- Euro zone finance ministers are gathering in Luxembourg Thursday to prepare the end of the third financial rescue deal to Greece, which is due to expire on August 20.
- This means they will aim to get an agreement on measures to make Greek debt easier to repay in the long-run — a long-standing issue among euro zone members.
The Greek government is hoping to secure one its most important campaign pledges this Thursday – a deal to make its huge debt pile more sustainable – after years of austerity and bailout programs.
Euro zone finance ministers are gathering in Luxembourg Thursday to prepare the end of the third financial rescue deal to Greece, which is due to expire on August 20. This means they will aim to get an agreement on measures to make Greek debt easier to repay in the long-run.

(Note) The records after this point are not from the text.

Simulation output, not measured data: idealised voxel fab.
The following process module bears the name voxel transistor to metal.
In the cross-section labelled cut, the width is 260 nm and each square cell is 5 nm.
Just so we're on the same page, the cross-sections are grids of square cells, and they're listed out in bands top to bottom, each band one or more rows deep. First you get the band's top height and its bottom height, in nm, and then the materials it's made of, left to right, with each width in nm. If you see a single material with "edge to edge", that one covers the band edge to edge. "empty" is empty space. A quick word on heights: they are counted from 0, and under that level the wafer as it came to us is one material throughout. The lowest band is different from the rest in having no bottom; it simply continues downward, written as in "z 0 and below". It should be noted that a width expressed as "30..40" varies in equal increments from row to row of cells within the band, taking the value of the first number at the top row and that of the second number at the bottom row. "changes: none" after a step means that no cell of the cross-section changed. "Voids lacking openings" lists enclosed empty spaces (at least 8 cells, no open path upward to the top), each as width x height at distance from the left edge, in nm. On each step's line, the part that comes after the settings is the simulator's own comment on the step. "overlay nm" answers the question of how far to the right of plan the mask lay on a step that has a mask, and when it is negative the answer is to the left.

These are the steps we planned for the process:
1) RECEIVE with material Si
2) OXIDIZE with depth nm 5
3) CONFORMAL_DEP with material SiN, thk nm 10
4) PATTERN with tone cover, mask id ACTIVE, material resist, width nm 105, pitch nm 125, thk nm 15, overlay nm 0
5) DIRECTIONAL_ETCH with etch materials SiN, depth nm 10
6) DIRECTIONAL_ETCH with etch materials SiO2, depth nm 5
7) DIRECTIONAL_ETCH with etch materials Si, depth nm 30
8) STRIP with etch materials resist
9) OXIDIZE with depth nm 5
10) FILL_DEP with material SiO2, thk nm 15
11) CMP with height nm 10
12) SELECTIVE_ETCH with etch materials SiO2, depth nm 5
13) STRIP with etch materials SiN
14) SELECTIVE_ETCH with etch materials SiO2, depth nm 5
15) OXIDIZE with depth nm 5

Greece is the most indebted country in the euro area, with a public debt ratio of about 180 percent of debt-to-GDP (gross domestic product). Ahead of the start of the current program, in 2015, Greek Prime Minister Alexis Tsipras pledged to get debt relief from its euro zone partners. The euro area refused to give any haircut to the Greek debt pile but has vowed that it would smooth future debt repayments.
As a result, in 2016, there was an agreement to grant some short-term measures that would alleviate its debt burden. These included an extension of maturities related to loan repayments from the second bailout program. There was also a decision that Greece would not have to pay any capital or interest related to that second bailout until 2023.
The talks on Thursday in Luxembourg will focus on medium-to-long-term measures. These are likely to be linked with the future performance of the Greek economy. For instance, if Greece grows at a faster-than-expected rate, then it will be granted less debt relief on that year and vice-versa.
Thursday is a crucial day for the Greek government, which is looking forward to showing the Greek people that the last financial program was a success. But Thursday is also an important day for market players who are seeking clarity over the Greek debt profile in order to decide whether or not to invest in the country.
However, investors will also need reassurances and to see concrete actions from the Greek government after August that it remains committed to reform the economy.
Speaking prior to the start of the meeting, French finance minister Bruno Le Maire said: "We have to recognize that Greece has really made the job, they have fulfilled the commitments and now we have from our side to fulfill our commitments."
German finance minister Olaf Scholz said that "the government and the people of Greece did a very good job."
European officials are expecting a long meeting that could go late into the night. The 19 euro zone finance ministers will also have to decide how much money to hand to Greece as a final tranche and how often they will have to go to Athens to check if the country is not deviating from the legislated reforms.
A preparatory document for Thursday's meeting showed that the fifth and final disbursement to Greece will be between 11.7 and 21.7 billion euros ($13.55 and $25.14 billion). Out of this, 5.5 billion euros will be used to repay previous debt and between 6.2 and 16.2 billion euros will be saved as a cash buffer. This is according to reports in the Greek press.
The Greek government has been building a cash buffer to prepare for eventual emergencies after August 20 and the last disbursement is set to contribute to that.
However, the expectations are that Greece will actually need less money than the 86 billion euros that were set aside in 2015 for its financial rescue.